Search code examples
sqlnetworkxgraph-databases

Create graph from sql query


I have this UML schema:

enter image description here

SQL:

    SELECT DISTINCT
    Name,
    ID,
    File,
    Date
FROM
    Table1
    INNER JOIN Table2 ON Table1.ID = Table2.ID
    INNER JOIN Table3 ON Table2.ID2 = Table3.ID2
    INNER JOIN Table4 ON Table3.ID3 = Table4.ID3

I would like to create a graph with edge and nodes to generate a relationship plot with networkx. How to convert this SQL query into edges and nodes? Can someone give me an example?


Solution

  • The process of modeling graphs is actually making the connection(mostly logically/non-physically connected in non-graph DB).

    Thus my advice on doing such transmission would be:

    • Find connections/edges/relationships that you care

      • Here, I think they are ID-ID2(table2) and ID2-ID3(table3)
    • Make related ends of the connection a node/vertex type

      • Here, ID(table1), ID2(table3), ID3(table4) are vertex types/label/tag depending your graph databases.
    • Put properties into edge and vertex, this becomes a property graph schema already

      • edge types, think of PURCHASED/ORDERED
        • ID-ID3(table2-relation)
          • number, think of ORDER_ID
        • ID2-ID3(table3-relation), think of DELIVERRED_BY
          • other property if needed, think of delivery_id
      • tags(vertex types)
        • ID(table1), think of Account
          • birthday
        • ID2(table3), think of Goods
          • price
          • category
        • ID3(table), think of delivery agency
    • Revisit your design, make adaptions based on how you would query the data/graph, this is about whether to make some of the properties a new vertex type/tag/label

      • i.e. the goods category could be a tag/vertex type if your system will query FIND all category: "foobar" Goods or not, I put some tradeoff examples here, please be noted we should carefully design it to avoid supernode if we could(like one category is connected to 1M goods)
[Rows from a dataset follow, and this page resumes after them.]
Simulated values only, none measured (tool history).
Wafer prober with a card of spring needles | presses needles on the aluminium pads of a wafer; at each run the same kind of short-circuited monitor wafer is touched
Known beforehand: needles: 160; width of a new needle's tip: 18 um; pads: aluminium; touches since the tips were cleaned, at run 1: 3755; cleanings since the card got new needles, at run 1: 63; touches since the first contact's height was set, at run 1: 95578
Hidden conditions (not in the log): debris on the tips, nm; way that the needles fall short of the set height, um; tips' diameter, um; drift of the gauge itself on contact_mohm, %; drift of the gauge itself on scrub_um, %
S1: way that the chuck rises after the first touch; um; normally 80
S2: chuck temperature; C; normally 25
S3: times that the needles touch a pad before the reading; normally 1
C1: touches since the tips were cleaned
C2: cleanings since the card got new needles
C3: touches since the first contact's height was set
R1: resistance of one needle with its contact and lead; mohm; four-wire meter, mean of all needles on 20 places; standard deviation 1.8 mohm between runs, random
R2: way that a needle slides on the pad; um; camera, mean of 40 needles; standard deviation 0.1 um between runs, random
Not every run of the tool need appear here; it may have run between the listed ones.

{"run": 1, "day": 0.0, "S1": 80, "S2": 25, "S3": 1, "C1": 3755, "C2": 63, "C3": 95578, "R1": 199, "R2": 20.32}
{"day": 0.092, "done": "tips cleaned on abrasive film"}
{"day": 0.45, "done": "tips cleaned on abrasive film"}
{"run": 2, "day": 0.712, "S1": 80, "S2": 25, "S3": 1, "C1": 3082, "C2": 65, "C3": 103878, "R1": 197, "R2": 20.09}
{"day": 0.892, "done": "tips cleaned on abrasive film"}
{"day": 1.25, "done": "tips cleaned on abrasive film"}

    In Nebula Graph(an Open Source Distributed Graph Database, speaks cypher and excels at huge scales of data for high concurrent write/read, cloud-native).

    In Nebula Graph, for edge/relationship, there will be 4-tuple to identify a relationship/edge instance: (src, dst, edge_type, rank), where rank will enable multiple connections/edges between two vertex, think of multiple times to purchase one goods for one account.

    The schema(in nGQL DDL) would be:

    CREATE SPACE IF NOT EXISTS my_graph_space0(partition_num=100, replica_factor=3, vid_type=FIXED_STRING(32));
    USE my_graph_space0;
    # Create types of VERTEX/NODE
    CREATE TAG account(birthday date); # think of table1,vertexID will be ID
    CREATE TAG goods(price_us_dollar int); # think of table3, vertexID will be ID2
    CREATE TAG delivery_agency(name string); # think of table3, vertexID will be ID3
    
    # Create types of EDGE/RELATIONSHIP
    CREATE EDGE ORDERED(order_id int); # think of ID-ID3(table2-relation), order_id could be both property and a rank
    CREATE EDGE DELIVERRED_BY(delivery_id int); # think of ID2-ID3(table3-relation)
    

    Hopefully, it helps.

    BR, Wey